By Todd Kettner on March 25, 2014


Tell us a bit about yourself – what do you do for work, fun? Are you a long-established Nelsonite, or have you drifted here like many of us?

I was born in New York but moved here when I was five, when my parents fled the draft, and I grew up in the Nelson area. I left when I graduated high school and headed to Vancouver where I lived for 20 years, and eventually came back 7 years ago. I am blessed with a profession that is both work and fun. I work in the Performing Arts – music and theatre mostly and I teach both as well. Right now, I am teaching at a summer camp for kids.

When, and how did you first become interested in the Nelson Co-housing project?

I become involved very early in the group formation – almost four years ago. I think it was the second gathering of friends. I ran into Matt Lowe and we chatted about buying land together, growing food and having community. It was my dad that got me interested in co-housing. He was already familiar with the model when initial discussions started happening. But there were a range of visions within the group at that stage. It took patience for me to stick with it as the group and the vision evolved.

When was the moment / event where you thought ‘Yup, this is for me!’

I think it was around the fall of 2011, when we organized for Chuck Durrett (the author & architect we worked with through the formative stages of developing the architecture) to do a presentation on co-housing here in Nelson. I recall this as a real turning point. This was when the group really embraced the co-housing model. The entire group was really excited by Chuck’s presentation. That’s when I knew we were on the right track.

How are you participating / contributing to the creation of the Nelson Co-housing project right now?

I’m on two committees – Process and Coordinating. The former primarily develops policy (which isn’t as hard as it might be because other communities have been very generous about sharing what they’ve developed). The latter is the meeting point of all the committee Sherpas. (Sherpa is our term for cmtee chair – so “we don’t drop anything along the way.”). The Coordinating Cmtee keeps all aspects of the project in focus and aligned according to our “critical path” as illustrated on a master project chart. I also serve as the Critical Path Assistant to keep that chart updated as the project develops. As well, I facilitate meetings as needed, sometimes opening with a song or some other spice!

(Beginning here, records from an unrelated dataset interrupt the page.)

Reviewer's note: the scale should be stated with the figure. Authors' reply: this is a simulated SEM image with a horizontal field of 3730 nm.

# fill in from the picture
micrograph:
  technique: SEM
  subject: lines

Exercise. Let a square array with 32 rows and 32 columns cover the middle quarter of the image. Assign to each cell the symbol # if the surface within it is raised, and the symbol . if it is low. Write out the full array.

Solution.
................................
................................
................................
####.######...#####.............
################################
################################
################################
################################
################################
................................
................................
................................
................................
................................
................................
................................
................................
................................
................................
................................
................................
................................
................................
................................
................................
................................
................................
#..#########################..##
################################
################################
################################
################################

What makes you the most excited about moving in down the road?

I feel like we’ve dreamed up some foundational aspects we know we’re all going to do – have dinners, eat together, grow food, have opportunities to hang out with people of different ages. But what excites me the most are the things we don’t even know are going to happen – the potential for creative, meaningful, collective effort.

What makes you the most nervous about moving in down the road?

That would be the same answer as for the last question – the unanticipated unknowns! We’re doing our best to learn from the successes & mistakes of other communities, about the aspects they’ve found most challenging and how to best negotiate those ourselves. We on the Process Cmtee are working with a schedule of policy development to have a good portion of our policy tools in place when we move in. And we’re on track in that regard, but I also know there’s no way to anticipate everything! So I suppose it really just comes down to good ol’ fear of the unknown.

What have you learned about yourself during this process so far?

How much I have to learn about really good facilitation skills.

Describe a satisfying scene on the land 5 years from now.

We’ve just pressed all the apples into cider … we’ve got a little band organized and we’re having a big family square dance after a satisfying meal. The sun is low, the light is golden and the teenagers are off being naughty (but within reason). And over a glass of last year’s fermented cider someone agrees that “yes, they want to help me mosaic the front of the terrace!!”